There remained nearly forty miles of space between Point Bell and Point Brown, in which the main coast had not been seen. This it was necessary to explore; but the wind being then at north-north-east, I steered to the southward, to gain some further knowledge of the coast in that direction before dark.

West of Cape Bauer, and distant four miles, there is a low island, extensively surrounded with rocks and breakers, which I called Olive's Island. We passed between it and the cape, and observed the cliffs of the latter to be stratified, and apparently calcareous. Another cliffy and somewhat higher projection opened from it at S. 1° W., distant seven miles, the intermediate low land forming a bight four or five miles deep, which is mostly skirted by a sandy beach. This projection I named Point Westall, in compliment to the landscape painter; and at six in the evening, when it bore north-east-by-east two or three miles, we veered round to the northward. Beyond Point Westall the coast takes a more eastern direction, the first land which opened out from it being at S. 43° E.: this was a third cliffy projection, terminating another sandy bight in the coast. No hill nor anything behind the shore could be perceived, but it does not certainly follow that there are no hills in the back country, for the haze was too thick to admit of the sight extending beyond four or five leagues.
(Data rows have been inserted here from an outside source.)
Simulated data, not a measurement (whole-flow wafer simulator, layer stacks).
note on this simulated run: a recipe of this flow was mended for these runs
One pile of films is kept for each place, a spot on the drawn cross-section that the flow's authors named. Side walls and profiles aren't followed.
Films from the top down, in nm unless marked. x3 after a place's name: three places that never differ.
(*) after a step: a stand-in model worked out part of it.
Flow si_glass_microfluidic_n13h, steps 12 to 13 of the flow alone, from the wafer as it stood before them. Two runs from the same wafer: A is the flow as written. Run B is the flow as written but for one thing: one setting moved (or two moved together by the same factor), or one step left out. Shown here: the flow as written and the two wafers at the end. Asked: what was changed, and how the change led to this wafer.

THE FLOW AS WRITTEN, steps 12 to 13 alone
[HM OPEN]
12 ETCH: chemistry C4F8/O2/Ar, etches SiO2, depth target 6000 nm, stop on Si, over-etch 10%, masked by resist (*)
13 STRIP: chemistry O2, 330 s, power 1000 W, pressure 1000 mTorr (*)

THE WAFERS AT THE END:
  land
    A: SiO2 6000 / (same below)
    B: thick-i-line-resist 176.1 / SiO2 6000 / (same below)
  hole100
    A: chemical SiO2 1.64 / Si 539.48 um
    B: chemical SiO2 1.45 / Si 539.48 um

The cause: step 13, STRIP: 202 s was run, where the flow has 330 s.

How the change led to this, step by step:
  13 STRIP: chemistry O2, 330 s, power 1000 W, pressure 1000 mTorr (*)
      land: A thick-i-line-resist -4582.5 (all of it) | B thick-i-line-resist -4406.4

The wind having veered to east-north-east, we kept to the northward all night, under easy sail; and at daylight [SATURDAY 6 FERBRUARY 1802], the lands around us were in the following bearings:

I. St. Francis, the largest southern cliffs, N. 80° W.
Lacy's Isle, centre, N. 57 W.
Evans' Isle, centre, N. 43 W.
Franklin's Isles, extremes, N. 29° to 10 W.
Point Brown, south extremity, N. 65 E.
Cape Bauer, north extremity, S. 78 E.
Olive's Island, centre, S. 67 E.
Cliffy Head beyond Point Westall, S. 45 E.

All sail was made to fetch between Franklin's Isles and Point Brown, in order to follow the course of the main land as close as possible; but finding, after several tacks, the impossibility of weathering the isles, we bore away; and at noon hauled up north-north-east round them. The wind was light at east, and the weather fine over head; but there was so dense a haze below that, the true horizon could not be distinguished from several false ones, and we had six or seven different latitudes from as many observers: those taken by me to the north and south differed 19 minutes. This dense haze, from its great refractive power, altered the appearance of objects in a surprising manner: a sandy beach seemed to be a chalky cliff, and the lowest islands to have steep shores. The thermometer stood, at this time, at 82° and the barometer at 29.60 inches.

On the north side of Point Brown the shore formed a large open bay, into which we hauled up as much as the wind would permit, passing near to a reef of rocks and breakers, two miles to the north-north-east of Franklin's Isles. At half-past two the water had shoaled to 5 fathoms; and not being able to distinguish any inlet, we then bore away westward along the land. The number of smokes rising from the shores of this wide, open place induced me to give it the name of SMOKY BAY.

At four o'clock we passed the small opening which had been unsuccessfully attempted in the evening of the 4th, and hauled up northward under the lee of the island forming its western side. The mainland then came in sight ahead; but between it and the islands was a space five or six miles wide, which had the appearance of being the entrance to a river. No land was visible to the north-east; and besides quantities of grass and branches of trees or bushes floating in the water, there was a number of long, gauze-winged insects topping about the surface, such as frequent fresh-water lakes and swamps. In order to form a judgment of how much fresh was mixed with the salt water, or whether any, I had some taken up for the purpose of ascertaining its specific gravity; but before the experiment could be made, the depth diminished to 3 fathoms, and low land was distinguished nearly all round. We then veered ship; and at seven o'clock came to an anchor in 6 fathoms, off a small beach on the north side of the western and smallest island, being sheltered at all points except between S. 58° and N. 80° W.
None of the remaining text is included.